Data Validation
We validate each survey that comes in using a combination of machine learning and human validation.
- Each survey passes through 25 hard coded validation points. If any survey fails any of these validation points, it is removed from the data set.
- Within each job title, surveys that are deemed to be outliers, based on the reported compensation, are also removed.
- PayScale uses a proprietary finger printing technology to detect and remove multiple submissions.
- PayScale tracks submissions trends to identify and remove any questionable data.
Incumbent and Employer Counts/Cuts:
Counts: The compensation model uses all available data within a job/country combination to produce specific pay range estimates. Although the model focuses more heavily on those profiles that most closely match the details of the position and cut, all profiles within the job/country combination are utilized. Therefore, the incumbent counts listed for each specific cut represents the number of profiles available in the job/country combination.

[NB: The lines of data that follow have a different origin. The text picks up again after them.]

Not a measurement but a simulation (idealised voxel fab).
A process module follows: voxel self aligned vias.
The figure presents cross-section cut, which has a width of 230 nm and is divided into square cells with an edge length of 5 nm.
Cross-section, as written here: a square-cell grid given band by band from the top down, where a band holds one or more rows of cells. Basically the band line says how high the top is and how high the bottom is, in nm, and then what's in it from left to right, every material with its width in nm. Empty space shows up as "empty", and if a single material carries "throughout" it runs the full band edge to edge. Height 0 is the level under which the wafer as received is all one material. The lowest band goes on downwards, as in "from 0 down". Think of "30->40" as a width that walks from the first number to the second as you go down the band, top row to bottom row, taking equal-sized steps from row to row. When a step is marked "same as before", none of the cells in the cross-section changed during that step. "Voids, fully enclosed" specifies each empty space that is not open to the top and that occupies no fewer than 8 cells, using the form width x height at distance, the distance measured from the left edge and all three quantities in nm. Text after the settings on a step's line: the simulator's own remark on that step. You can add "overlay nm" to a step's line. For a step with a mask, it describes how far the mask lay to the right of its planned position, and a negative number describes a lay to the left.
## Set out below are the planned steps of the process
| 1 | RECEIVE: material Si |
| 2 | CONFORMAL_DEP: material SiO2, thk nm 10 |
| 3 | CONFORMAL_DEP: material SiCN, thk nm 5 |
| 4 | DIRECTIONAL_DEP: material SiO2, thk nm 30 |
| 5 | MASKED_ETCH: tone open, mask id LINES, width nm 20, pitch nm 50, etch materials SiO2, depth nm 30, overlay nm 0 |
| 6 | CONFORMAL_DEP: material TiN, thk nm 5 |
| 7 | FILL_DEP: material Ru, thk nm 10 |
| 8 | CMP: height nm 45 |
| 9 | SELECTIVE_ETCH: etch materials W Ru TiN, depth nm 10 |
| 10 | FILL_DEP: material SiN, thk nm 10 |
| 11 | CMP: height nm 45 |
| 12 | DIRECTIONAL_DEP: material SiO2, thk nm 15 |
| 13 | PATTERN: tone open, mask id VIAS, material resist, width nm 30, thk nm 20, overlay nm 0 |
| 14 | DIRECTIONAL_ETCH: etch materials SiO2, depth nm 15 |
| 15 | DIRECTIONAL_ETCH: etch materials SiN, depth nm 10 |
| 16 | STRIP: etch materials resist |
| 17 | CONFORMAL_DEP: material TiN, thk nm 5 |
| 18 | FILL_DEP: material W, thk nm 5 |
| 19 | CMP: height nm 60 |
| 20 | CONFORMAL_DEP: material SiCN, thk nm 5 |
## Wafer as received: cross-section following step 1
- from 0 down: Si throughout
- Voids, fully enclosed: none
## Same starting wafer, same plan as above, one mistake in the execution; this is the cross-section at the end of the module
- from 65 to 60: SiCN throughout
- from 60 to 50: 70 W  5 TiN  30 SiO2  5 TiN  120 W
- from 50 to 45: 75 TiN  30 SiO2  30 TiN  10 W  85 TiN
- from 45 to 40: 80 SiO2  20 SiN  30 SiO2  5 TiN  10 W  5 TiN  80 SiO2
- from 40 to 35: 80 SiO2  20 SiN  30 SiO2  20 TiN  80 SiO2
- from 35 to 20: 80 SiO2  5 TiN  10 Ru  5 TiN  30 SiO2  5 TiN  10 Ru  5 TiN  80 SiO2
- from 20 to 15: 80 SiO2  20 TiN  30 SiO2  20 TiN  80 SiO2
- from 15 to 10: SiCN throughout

The number of different employers represented is at least the number shown here. As mentioned above, we do not require data providers to disclose their employer name so the number we report is the minimum number of employers included.
Cuts: PayScale's Crowd Cut Data will report multiple cuts (labor markets) for each position. Location and employer type are crucial when pricing a health care positions. We produced reports for more than 200 Metropolitan Statistical Areas (MSAs), which are regional areas defined by the United States Office of Management and Budget (OMB). You can learn more about MSAs here: https://www.census.gov/programs-surveys/metro-micro.html. The employer types found in each crowd cut are extensive and can be found in the corresponding file located in the Detailed Files section.
Data Reporting
We produce the following statistics for salary, bonus paid, and total cash compensation:
- Minimum Number of Companies
- Number of Incumbents
- 10th Percentile
- 25th Percentile
- 50th Percentile
- 75th Percentile
- 90th Percentile
- Average
Compensation Model
Compensation Model: PayScale employs a proprietary parametric Bayesian model for constructing pay ranges and estimates. This model produces pay ranges for individual positions conditional on the data provided. We model pieces of compensation both individually and at the aggregate level, so we have separate models at the job title/country level for base, bonus, and total cash compensation.
The model prioritizes both the most current and the most salient data, meaning recent profiles that most closely match the respondent’s compensable characteristics are factored more heavily in the creation of the conditional salary range. We assume a distribution from the double-Pareto log-normal family of distributions for compensation. This allows the data to follow an asymmetric bell curve that can have a variety of different shapes contingent on job title and location.